Photographing Arthur Tress
Being a part of the Exhibition Committee at Blue Sky gave my husband and I the amazing opportunity to host Arthur while he was visiting Portland for the opening of his March 2013 show. I was already excited about being able to hang out with him. Excitement turned to giddiness when he mentioned in an email that he had been asking photographers to photograph him in the nude, and asked if I would be interested.
So, of course it was great to hangout with one of my Art Heros, to run around Portland and break the law trespassing on Ross Island while he made photographs. It was invaluable to have him look at my work and give me feedback and he was incredibly endearing as he tried to infuse me with some “Jewish Moxie”, but what really rocked my world was photographing Arthur Tress.
I have been working on a new photo series about clowns, and I thought it might be the perfect fit to incorporate Arthur’s request to be photographed in the nude into this new body of work. We had been tossing around ideas for a few days and we scheduled the shoot for the morning of his last day in town. My hopes were for a pretty straightforward portrait: clown face, clown shoes, and little else. Arthur wanted to do an homage to Emmett Kelly’s famous clown persona “Weary Willie,” whose iconic act involved sweeping a pool of light under a rug.

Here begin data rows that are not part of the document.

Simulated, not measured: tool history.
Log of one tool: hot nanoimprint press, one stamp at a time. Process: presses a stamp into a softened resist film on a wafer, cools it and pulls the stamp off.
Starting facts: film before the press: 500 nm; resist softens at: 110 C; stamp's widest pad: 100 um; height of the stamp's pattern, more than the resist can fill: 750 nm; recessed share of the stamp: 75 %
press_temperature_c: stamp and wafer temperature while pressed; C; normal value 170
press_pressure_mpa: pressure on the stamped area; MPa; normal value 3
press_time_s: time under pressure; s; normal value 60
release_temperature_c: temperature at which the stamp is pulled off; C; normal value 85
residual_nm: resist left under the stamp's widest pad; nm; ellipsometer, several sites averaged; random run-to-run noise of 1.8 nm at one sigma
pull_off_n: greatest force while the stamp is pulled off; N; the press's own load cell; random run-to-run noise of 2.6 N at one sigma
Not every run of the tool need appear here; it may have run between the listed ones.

I wanted to shoot outside and, of course, it was classic Portland spring weather: 40 degrees and drizzly. We start shooting and it’s going well; I was getting the photos we had intended to make. We had been working for about 30 minutes and we were doing the homage with an oversized rose and a mound of flour and I felt like we had got it. Arthur is 72 years old, he’s naked and starting to shiver, so I said “it’s good...we got it, were done.” There was a moment of exhale, a letting go, and then it was like a switch flipped and Magic happened. Arthur grabs a handful of flour and starts rubbing it all over his body, he then proceeds to fill the giant rose with flour and pouring it over his head in an insane enactment of pollination. Then he starts spewing mouthfuls of flour into the air, ending the crazy clown act with a mouthful of overtly sexual spittle. For me, it was a moment of transcendence when the photographer and the model become true collaborators, when the intentions of both parties is surpassed to create something new and unexpected.
It’s in these moments that I as “the photographer,” “the artist,” disappear and the machine that is in my hands is no longer a machine, but something more akin to the eye of God and for a few brief shinning moments we are elevated above the mundane.